But that didn't stop the association from evicting Hicks, giving her 24 hours to pack up and leave. Now a new family lives there and they're paying $250 more a month in rent.
What's more, the money is going to help pay off a lien the association filed against the homeowner.
Connie Hicks says she was given 24 hours to leave the Wesley Chapel home she was renting. The notice came not from the landlord but from the homeowners association.
The letter said the association's "goal is to ensure that all owners in the community pay their share. It has no desire to 'dispossess owners' and utilizes the rent demand procedure when other collection efforts fail."
Court records show that so far this year, the association tried to evict tenants in six houses. The association is using a Florida law that says an association can evict a tenant if the homeowner fails to pay association fees.
Bridgewater goes through the legal process of evicting, but what happens next has some real estate attorneys and homeowners crying foul.
The association asked the judge to appoint a receiver -- an accountant who manages the property and rents it out to a new tenant. After expenses are paid, the money left over goes to the homeowners association.
"The HOA can't rent out a home it doesn't own," said south Florida attorney Jean Winters, who represents associations and homeowners alike. "And the association can't force the homeowner to rent their home. What would happen if they want to move back in?"
Hicks' case highlights how frustrating Bridgewater's legal strategy can be for tenants.

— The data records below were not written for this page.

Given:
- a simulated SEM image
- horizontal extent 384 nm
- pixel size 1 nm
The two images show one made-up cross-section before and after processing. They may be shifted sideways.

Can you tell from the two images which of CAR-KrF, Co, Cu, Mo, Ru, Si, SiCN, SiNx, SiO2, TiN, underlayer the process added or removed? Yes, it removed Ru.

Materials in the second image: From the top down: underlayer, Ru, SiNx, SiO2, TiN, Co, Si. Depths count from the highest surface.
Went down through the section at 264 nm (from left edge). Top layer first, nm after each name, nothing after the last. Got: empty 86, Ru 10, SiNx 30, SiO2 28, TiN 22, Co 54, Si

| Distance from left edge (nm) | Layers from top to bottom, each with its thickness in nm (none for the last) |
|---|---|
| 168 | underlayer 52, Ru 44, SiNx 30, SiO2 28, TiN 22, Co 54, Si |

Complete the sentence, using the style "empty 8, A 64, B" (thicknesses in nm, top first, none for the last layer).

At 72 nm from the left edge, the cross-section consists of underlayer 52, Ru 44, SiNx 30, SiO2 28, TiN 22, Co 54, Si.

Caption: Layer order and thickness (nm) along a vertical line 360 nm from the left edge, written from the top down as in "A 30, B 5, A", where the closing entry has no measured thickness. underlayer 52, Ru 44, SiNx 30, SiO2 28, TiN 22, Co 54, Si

Under Florida law, if a landlord faces a lien for unpaid fees, an association can require the tenant to pay rent to the association until the lien is satisfied.
If the tenant refuses, the association can evict. But Hicks did pay, and the association asked a judge to evict her anyway.
Hicks said she received a letter from the Bridgewater association Jan. 10 directing her to pay her rent to the association. But she said she had already paid rent for the month to her landlord.
In such a case, Florida law says, the tenant must submit a receipt to the court then start paying the association.
Hicks submitted her February rent to the court, along with a receipt showing she already paid January rent to her landlord.
But the judge ruled Hicks should have deposited December and January rent with the court, too, and approved the eviction.
In addition, Hicks' landlord, Nixon Chanea, said he tried to pay the association, but Chanea said the president and attorney would not return his calls or letters asking what he owed. Chanea said he missed a yearly $225 association fee and is willing to pay what he owes, but he questions the thousands of dollars the association billed him, mostly for attorney fees and late charges.
Chanea's story is similar to Joanne McCarn's.
The lien amount on McCarn's home was $2,565. McCarn doesn't fully understand the itemized accounting the association later provided her, but it appears to include special assessments imposed broadly in Bridgewater because so many homes are in foreclosure.
Still, most of the lien appears to be fines and legal costs unique to McCarn and a $500 "rental fee."
She said she had been keeping up with her annual homeowners association dues of $225 but missed one payment when her mother died. She said she's willing to pay what she owes but thinks the association is tacking on fees just to rack up her bill.
"We did everything we thought was right to resolve this," McCarn said.